3. What has your study of Heschel taught you?

I have tremendous reverence for him, and see it as an enormous privilege to have spent years studying one of the true giants of the spirit. I'll mention just a few ways he's impacted me here:
1) Heschel's genius, in my view, is that he sought to couple Halevi's personalism with Rambam's universalism-- he spoke of a God who cares, who is deeply personal, and/but who loves all of humanity and not just the Jewish people. For Rambam, the central event in Jewish theology is creation; worshipping the God of creation enables Rambam to be a universalist of sorts. R. Yehudah Halevi, in contrast, worships the God of history, Exodus and Sinai. The strength of this approach is that Halevi maintains a God who cares, who is involved in human life, and who can be engaged personally; the strength of Rambam is his universalism. I use the Rambam-Halevi dichotomy not so much as a historical claim, but more as a heuristic one similar to the distinction Rabbi David Hartman has drawn again and again over the years.

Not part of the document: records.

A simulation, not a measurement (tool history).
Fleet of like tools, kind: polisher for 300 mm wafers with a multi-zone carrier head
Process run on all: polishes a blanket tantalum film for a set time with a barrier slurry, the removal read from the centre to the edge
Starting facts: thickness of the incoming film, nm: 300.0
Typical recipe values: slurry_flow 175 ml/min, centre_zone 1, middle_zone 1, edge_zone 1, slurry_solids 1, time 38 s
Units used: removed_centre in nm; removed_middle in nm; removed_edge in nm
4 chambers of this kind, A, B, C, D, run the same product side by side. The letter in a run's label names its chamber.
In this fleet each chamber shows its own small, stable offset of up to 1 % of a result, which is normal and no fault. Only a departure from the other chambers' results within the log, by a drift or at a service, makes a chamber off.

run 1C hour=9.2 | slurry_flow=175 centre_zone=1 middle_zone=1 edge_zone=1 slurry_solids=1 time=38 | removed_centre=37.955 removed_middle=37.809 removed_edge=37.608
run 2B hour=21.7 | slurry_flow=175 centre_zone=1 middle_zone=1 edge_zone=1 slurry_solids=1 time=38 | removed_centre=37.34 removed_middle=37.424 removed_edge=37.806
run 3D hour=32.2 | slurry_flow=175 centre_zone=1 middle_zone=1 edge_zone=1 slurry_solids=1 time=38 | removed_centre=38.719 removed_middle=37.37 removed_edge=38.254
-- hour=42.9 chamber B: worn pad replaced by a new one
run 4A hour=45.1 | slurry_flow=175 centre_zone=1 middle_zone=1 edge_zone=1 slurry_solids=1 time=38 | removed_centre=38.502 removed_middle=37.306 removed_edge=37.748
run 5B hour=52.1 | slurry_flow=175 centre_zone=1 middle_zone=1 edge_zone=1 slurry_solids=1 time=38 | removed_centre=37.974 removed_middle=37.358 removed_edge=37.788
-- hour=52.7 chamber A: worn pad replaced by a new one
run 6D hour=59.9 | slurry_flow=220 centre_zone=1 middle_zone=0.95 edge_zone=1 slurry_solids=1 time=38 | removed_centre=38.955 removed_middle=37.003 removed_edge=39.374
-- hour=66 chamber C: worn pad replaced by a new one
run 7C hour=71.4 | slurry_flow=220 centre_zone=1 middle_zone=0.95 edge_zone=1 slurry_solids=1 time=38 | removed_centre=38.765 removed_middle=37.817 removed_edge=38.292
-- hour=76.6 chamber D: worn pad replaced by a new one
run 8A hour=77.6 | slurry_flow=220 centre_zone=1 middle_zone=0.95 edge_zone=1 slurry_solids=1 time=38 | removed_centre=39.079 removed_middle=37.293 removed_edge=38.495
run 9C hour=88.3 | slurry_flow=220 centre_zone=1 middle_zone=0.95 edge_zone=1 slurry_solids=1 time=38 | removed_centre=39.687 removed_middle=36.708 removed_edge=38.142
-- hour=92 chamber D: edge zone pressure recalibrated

2) Another important lesson I learned from Heschel-- and it has been extremely important to me from the time I was in yeshiva until the present day-- is the impassioned rejection of what he famously termed "pan-Halakhism," the idea that Judaism simply is Halakha. Heschel never tired of showing that such an approach is both spiritually deadening and false to the sources of Jewish tradition. One who claims to have Halakha but not Aggada in fact has neither. Religious behaviorism (think of Leibowitz, for example) is a falsification of Torah and its preoccupation with the duties of the heart, the cultivation of virtue, and the importance of theology and (traditionally) metaphysics.

3) Heschel's critique of modernity (and here there are obvious echoes of Heidegger) is essentially that modern people are focused on what he calls "expediency," or using the world for our own ends. Torah, in contrast, asks us not just to manipulate but also to appreciate; the best antidote to a culture of expediency is a return to wonder. For Heschel, then, Torah's preoccupation with wonder is not an esthetic concern, but a radically ethical one-- unless we can overcome our propensity to turn everything (and everyone) into a tool for our own benefit, we will eventually bring the world to total destruction and devastation. The animating principle of Jewish ethics and spirituality is the quest for self-transcendence-- that is, the realization that I am not the center of the universe, and that "something is asked of us." One of the primary and paradoxical meanings of self-transcendence, by the way, is that we find the meaning of our lives by getting over ourselves; I find my own purpose by dedicating myself to a purpose that is far greater and more enduring than myself.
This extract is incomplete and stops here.